International contributions to Iraqi reconstruction, both in number of contributors and total capital is a strategic political measure. Interim Grade: C-

One measure that he does not address is control of Iraq’s borders with neighboring sponsors of terror. Until this occurs, Iraq is not secure. I’m not sure how we are doing on this front, but I read Austin Bay to find out stuff like this!

Interesting, and to my mind somewhat pessimistic, overview of the current situation.

Night of the Living Baathists

There are no real surprises to the graph this month. It is bad but it has been obvious from the day of the Chinook shootdown that would be so. As I noted last month, I felt it best to delay comments until these numbers were in.



D.Amon, all rights reserved. Permission granted for use with attribution to Samizdata

It is rather obvious to me there has been significant re-organization and re-grouping of the Baathists. They have gone from utterly ineffective to being at least capable of co-ordinating attacks which inflict some damage.

A problem they face is their numbers, while large, are limited. Saddam’s loyal core forces which vanished ‘into the woodwork’ in mid-April numbered perhaps 15-20 thousand. They are at present expending those numbers at an horrendous rate. True, they are doing some damage to the Coalition – but not major damage in any tactical, let alone strategic sense. They attack and they kill some of the Coalition forces… and promptly get their own arses handed back to them on a platter.

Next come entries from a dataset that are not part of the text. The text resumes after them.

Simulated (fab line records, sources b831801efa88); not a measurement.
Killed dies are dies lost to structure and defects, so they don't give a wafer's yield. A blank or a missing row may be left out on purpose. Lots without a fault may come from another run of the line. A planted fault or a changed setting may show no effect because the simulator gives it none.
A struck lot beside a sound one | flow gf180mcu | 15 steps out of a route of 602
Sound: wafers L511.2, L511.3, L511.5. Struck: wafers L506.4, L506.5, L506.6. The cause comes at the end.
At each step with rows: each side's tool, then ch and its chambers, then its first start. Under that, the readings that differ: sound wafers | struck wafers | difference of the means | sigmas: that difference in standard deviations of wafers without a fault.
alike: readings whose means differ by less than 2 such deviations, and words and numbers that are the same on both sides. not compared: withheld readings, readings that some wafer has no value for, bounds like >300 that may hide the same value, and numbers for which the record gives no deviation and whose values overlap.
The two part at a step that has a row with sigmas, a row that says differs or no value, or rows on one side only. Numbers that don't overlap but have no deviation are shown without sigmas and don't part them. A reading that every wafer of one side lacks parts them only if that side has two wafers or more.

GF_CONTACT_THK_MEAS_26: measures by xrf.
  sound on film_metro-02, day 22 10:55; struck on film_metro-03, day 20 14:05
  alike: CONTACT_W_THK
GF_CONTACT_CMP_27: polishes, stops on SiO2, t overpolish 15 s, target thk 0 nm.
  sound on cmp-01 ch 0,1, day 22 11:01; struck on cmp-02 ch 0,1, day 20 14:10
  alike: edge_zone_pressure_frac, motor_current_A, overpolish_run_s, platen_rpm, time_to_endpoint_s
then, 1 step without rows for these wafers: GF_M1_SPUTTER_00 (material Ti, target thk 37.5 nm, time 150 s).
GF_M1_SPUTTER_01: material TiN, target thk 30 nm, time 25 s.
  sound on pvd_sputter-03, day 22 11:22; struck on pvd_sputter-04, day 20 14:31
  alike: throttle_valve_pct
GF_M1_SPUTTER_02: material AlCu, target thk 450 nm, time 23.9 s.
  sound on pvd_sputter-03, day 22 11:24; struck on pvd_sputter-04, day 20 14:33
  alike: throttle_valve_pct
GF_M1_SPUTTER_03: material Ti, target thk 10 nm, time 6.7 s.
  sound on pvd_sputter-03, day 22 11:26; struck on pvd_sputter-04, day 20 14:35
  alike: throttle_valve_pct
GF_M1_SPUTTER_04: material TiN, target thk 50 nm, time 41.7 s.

It is not as if the Baath have an unlimited pool of personnel and cash. There is no superpower backing them behind the scenes; there is no huge mass of conscripts to fill in the holes left by the fallen. If they fight a war of attrition they will lose unless the populace backs them. Given what the Baathists did to that very same populace for three decades, such a turn about seems unlikely. You cannot turn a butcher into a folk hero in less than a generation.

My crystal ball is rather hazy this month. I expect the casualty rates to drop off a little bit but to remain high for at least several months. The major factor in how long they remain high depends on things for which I do not have the information on which to base a ‘WAG’ let alone a reasoned judgement. I can only say the numbers will stay up until either the reformed Baath command structure is shattered or attrition in the ranks erodes their ability and will to fight.

In the best of worlds, that could take several months.

Iraqis will finish off the Baath Party

I read a lot of Iraqi blogs and journalism. The reason? I don’t believe anything Western journalists have to say any more. If the New York Times printed a headline saying “Sun Slated to Rise Tomorrow Morning”, I’d fact check them with one of my astronomer friends – just to be sure our planet hadn’t recently stopped rotating.

Many Iraqis have made it clear the US isn’t brutal enough in rooting out the old regime. I’m not sure it is always understood over there that we simply cannot act as violently as they would wish. Now that the enemy is dug in behind a screen of civilians we face fairly stiff limits of ‘acceptable behavior’. We are constantly under the scrutiny of the western allies of the deposed butcher. We face terrorist embedded Paris Match ‘reporters’ filming the firing of anti-aircraft missiles at civilian aircraft. We have Reuters reporters digging for any concievable anti-american angle they can find.

The Iraqis themselves have no such constraints. I agree with Alaa in principle. We have to push the control of security into Iraqi hands as fast as we possibly can… but we do have to balance this with progress in the creation of a civil society. That is the gift we wish to leave behind us. It will have far more lasting effects than the burial of Saddam’s spawn.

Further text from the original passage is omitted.